English Amiga Board


Go Back   English Amiga Board > Coders > Coders. Asm / Hardware

 
 
Thread Tools
Old 11 September 2018, 17:36   #481
grond
Registered User

 
Join Date: Jun 2015
Location: Germany
Posts: 450
If you really want data on binary sizes, have a look at old linux distributions that were available for m68k and i386. Just pick a good sample of packages that include mostly executable code and have a look at the file sizes. I'm pretty sure that m68k will have better code density than i386. Of course, the result will be skewed by the unknown effects of gcc/i386 vs. gcc/m68k. Presumably the latter didn't get as much love.

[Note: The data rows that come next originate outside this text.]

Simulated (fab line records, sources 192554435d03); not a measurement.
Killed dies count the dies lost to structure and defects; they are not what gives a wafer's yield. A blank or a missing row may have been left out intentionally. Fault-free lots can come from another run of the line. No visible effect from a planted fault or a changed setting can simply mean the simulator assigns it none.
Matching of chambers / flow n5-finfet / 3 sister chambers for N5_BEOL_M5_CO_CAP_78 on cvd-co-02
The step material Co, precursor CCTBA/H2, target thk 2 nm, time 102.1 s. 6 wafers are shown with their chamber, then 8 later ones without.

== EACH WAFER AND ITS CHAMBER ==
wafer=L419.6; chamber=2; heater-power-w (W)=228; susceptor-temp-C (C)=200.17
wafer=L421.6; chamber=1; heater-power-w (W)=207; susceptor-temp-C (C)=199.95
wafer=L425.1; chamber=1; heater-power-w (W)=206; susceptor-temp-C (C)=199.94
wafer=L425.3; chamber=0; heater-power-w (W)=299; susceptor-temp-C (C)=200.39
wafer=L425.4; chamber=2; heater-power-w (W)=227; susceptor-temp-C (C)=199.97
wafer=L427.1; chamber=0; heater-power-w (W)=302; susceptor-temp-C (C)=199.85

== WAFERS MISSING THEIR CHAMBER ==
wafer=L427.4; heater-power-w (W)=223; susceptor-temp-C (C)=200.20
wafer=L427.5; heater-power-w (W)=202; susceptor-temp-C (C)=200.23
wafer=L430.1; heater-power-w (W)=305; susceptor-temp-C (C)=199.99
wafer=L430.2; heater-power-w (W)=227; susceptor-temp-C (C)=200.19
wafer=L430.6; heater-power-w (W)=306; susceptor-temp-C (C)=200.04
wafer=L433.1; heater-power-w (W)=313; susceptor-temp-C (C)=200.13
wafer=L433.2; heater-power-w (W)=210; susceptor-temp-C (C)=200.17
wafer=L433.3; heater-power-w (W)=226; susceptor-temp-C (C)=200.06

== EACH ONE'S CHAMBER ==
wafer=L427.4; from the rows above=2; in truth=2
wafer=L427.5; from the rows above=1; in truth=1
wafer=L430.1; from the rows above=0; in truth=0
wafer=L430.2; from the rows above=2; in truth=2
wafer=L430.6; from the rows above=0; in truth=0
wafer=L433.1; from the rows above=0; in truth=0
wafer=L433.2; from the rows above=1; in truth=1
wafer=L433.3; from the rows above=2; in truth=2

Unfortunately this sort of information is difficult to find today on the internet. I looked around in debian online resources and didn't find anything that still had m68k packages and eventually lost interest. Perhaps one of you guys wants to pick it up...
grond is offline  
Old 11 September 2018, 17:40   #482
roondar
Registered User

 
Join Date: Jul 2015
Location: The Netherlands
Posts: 474
Quote:
Originally Posted by litwr View Post
A very impressive technique! But it is not exactly like a C-switch statement which needs to check a value and if it is not matched to go to the next case position.
Of course, hence I said 'often' and not 'always'


Not all switches are compatible with this style, but you'd be surprised by how often it's possible to convert them into this type of indirect jump.
roondar is offline  
Old 11 September 2018, 17:47   #483
meynaf
son of 68k
meynaf's Avatar
 
Join Date: Nov 2007
Location: Lyon / France
Age: 45
Posts: 3,137
Quote:
Originally Posted by litwr View Post
Indeed but it will require much more than 14 cycles.
Not a problem, we've got more Mhz


Quote:
Originally Posted by litwr View Post
My point: x86 segment registers are not registers in the full sense but they were just temporary means, 68000 address registers don't have all functionality of GPR but they are forever.
Segment registers were not temporary. They are still supported today, even if it's just in compatibility modes.
During that time more features could be added to 68000 address registers - which they unfortunately didn't do.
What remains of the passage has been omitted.